This morning [April 16, 2010] at approximately 4.am. pt mail delays reappeared. At this time the problem with the SMTP hubs is unknown, but is most likely fall out from yesterday’s issue. We paused external email delivery to Domain 20 while resolving the problem.
The SAN hardware failure also generated mail filtering issues on Domain 21, creating mail queue delays in 20,000 mailboxes yesterday afternoon. These delays were resolved by early evening, pacific time and everything continues to function normally.
As you know, we use new, premium hardware to minimize downtime. In the event downtime occurs, we are committed to transparency. Our service status web page — publicly available — was updated as the above issues unfolded. We’ve also been in touch personally and repeatedly with affected partners to the extent possible. Per our standard practice, we will also follow-up with a detailed Reason for Outage report that includes specific corrective actions. This report will be issued to all impacted customers.
What Happened, Part II
At 12:56 p.m. on April 16, Leibholz was back with another update:
Right now, all hubs are processing mail and we have started accepting external mail. Delays exist. Delays for sending internally or externally (both only pass through the hubs) is about 15 minutes. External to internal mail delivery will be significantly delayed—possibly a few hours as we catch up and clear out the queue. I have not sent a global update yet, because we just started receiving external mail and I want to make certain the system holds.
Looking Ahead and Lessons Learned
Fast forward to the present (Sunday, April 18, 2010). The VAR Guy is flying to Miami for another conference. But the flight has WiFi, and Leibholz offered the following update over email:
Service was back up for all Domain 20 customers around 1:00 Friday [April 16]. There were mail queues clearing for the 20th domain on Friday afternoon, so there was a delay in inbound mail until that stuff processed. But my understanding is that all queues were cleared later that afternoon. All other domains were fine on Friday.
No doubt, the cloud still isn’t perfect. Everyone from corporate giants (Microsoft, RackSpace, Amazon) to upstarts (ConnectWise, Intermedia) has suffered some form of outage in recent months.
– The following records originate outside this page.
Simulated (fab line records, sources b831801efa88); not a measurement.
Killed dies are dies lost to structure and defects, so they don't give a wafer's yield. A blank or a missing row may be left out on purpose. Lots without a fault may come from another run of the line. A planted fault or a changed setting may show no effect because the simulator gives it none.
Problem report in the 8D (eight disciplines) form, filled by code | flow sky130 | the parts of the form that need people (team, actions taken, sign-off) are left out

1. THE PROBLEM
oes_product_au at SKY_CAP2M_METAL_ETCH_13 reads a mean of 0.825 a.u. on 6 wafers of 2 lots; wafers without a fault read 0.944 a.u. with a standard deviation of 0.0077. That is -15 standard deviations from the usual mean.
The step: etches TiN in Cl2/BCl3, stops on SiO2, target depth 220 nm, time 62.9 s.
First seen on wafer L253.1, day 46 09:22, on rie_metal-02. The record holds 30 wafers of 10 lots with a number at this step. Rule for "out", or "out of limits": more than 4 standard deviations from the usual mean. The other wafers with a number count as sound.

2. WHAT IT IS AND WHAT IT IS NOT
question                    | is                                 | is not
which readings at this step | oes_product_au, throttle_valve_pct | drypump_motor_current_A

But the best companies remain responsive in their corporate communications. Instead of going silent or speculating about the problem, Intermedia promised The VAR Guy a factual update as soon as some information was available. Leibholz delivered those updates.
April 15 and 16 certainly weren’t fun days for Intermedia and a portion of the company’s partner base. But Intermedia’s track record as a white label service to solutions providers has been strong, The VAR Guy believes.
All that said, The VAR Guy hates even the briefest service outage as much as the next guy…